Today, the International Court of Justice (ICJ) has rejected the claim of Croatia that Serbia committed genocide in Croatia in 1991, as well as the counter-claim by Serbia that the expulsion of more than 200,000 Serbs from Croatia constituted genocide.
Judge Peter Tomka, president of the ICJ, said that although both sides had carried out violent acts during the war, neither side had provided sufficient evidence to demonstrate the specific intent required for acts of genocide.
Both countries relied on the Convention on the Prevention and Punishment of the Crime of Genocide (Genocide Convention) for contending that the other country had committed genocide. The fact that the claims were based only on the Genocide Convention, implied that the Court had no power to rule on alleged breaches of other obligations under international law, not amounting to genocide, particularly those protecting human rights in armed conflict.
Although the case before the ICJ is a civil case, the Court said that it would nonetheless take account, where appropriate, of the decisions of the international criminal courts and tribunals and in particular the decisions of the International Criminal Tribunal for the former Yugoslavia (ICTY) in examining the constituent elements of genocide.
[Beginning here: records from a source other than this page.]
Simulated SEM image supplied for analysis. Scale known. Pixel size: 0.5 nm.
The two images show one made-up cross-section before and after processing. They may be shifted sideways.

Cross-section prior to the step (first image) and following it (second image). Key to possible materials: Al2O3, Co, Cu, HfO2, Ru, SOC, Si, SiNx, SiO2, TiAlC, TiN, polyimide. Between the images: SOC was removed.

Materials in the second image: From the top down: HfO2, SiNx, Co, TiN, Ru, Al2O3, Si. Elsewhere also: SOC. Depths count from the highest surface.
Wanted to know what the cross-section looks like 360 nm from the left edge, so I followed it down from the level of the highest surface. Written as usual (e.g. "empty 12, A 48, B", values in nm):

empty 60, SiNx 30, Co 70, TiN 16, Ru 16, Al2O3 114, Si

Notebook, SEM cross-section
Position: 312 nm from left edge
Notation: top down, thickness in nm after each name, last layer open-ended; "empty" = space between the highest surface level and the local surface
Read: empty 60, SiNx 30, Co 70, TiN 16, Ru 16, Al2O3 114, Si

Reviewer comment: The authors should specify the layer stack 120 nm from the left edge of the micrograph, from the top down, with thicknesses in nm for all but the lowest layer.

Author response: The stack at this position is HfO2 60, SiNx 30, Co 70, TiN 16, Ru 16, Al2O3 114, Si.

The 17-judge bench found that Serbia could not be held responsible for genocide for events that took place before 27 April 1992, as Serbia had not been a party to the Genocide Convention until that time. This finding ruled out most of the case of Croatia against Serbia as the great majority of Croatias concerned crimes committed by the Yugoslav Army committed in the eastern town of Vukovar in 1991.
The Court further held that, although it was fully convinced that Serb forces perpetrated acts of genocide against Croats and that the actus reus of genocide had been established, there had been no aim by the Yugoslav Peoples Army and Serbian forces to destroy Croats, but to expel them. The Court therefore concluded that Croatia had failed to prove that the acts constituting the actus reus of genocide were committed with the specific intent required for them to be characterised as genocide.
The Court pointed out that the intent to destroy, in whole or in part, a national, ethnical, racial or religious group as such is the essential characteristic of genocide, which distinguishes it from other serious crimes. It is regarded as a dolus specialis, that is to say a specific intent, which, in order for genocide to be established, must be present in addition to the intent required for each of the individual acts involved.
It accordingly dismissed Croatias claim in its entirety by fifteen votes to two.
Turning to the counter-claim filed by Serbia, the ICJ held that Croatia also could not be held accountable for genocide. Serbia had claimed that Croatia committed genocide during Operation Storm in 1995, when Croatia recaptured swaths of territory seized earlier by Serbian forces.
Judge Tomka again held that the Court was fully convinced that during and after Operation Storm Croatian armed forces and police perpetrated acts against the Serb population constituting the actus reus of genocide. However, it was not established that the Croatian armed forces and police had the dolus specialis, or the intent to destroy the Serb population.
The Court unanimously concluded from the foregoing that it had not been proved that genocide was committed during and after Operation Storm against the Serb population of Croatia.
Judge Cancado Trindade appended a dissenting opinion criticising parts of the judgment. Among other findings, he observed that the essence of the case, lied on substantive issues pertaining to the interpretation and application of the Genocide Convention, rather than on issues of jurisdiction/admissibility, as acknowledged by the contending Parties themselves. He stressed that automatic succession to, and continuity of obligations of, the Convention against Genocide, is an imperative of humaneness so as to secure protection to human groups when they stand most in need of it.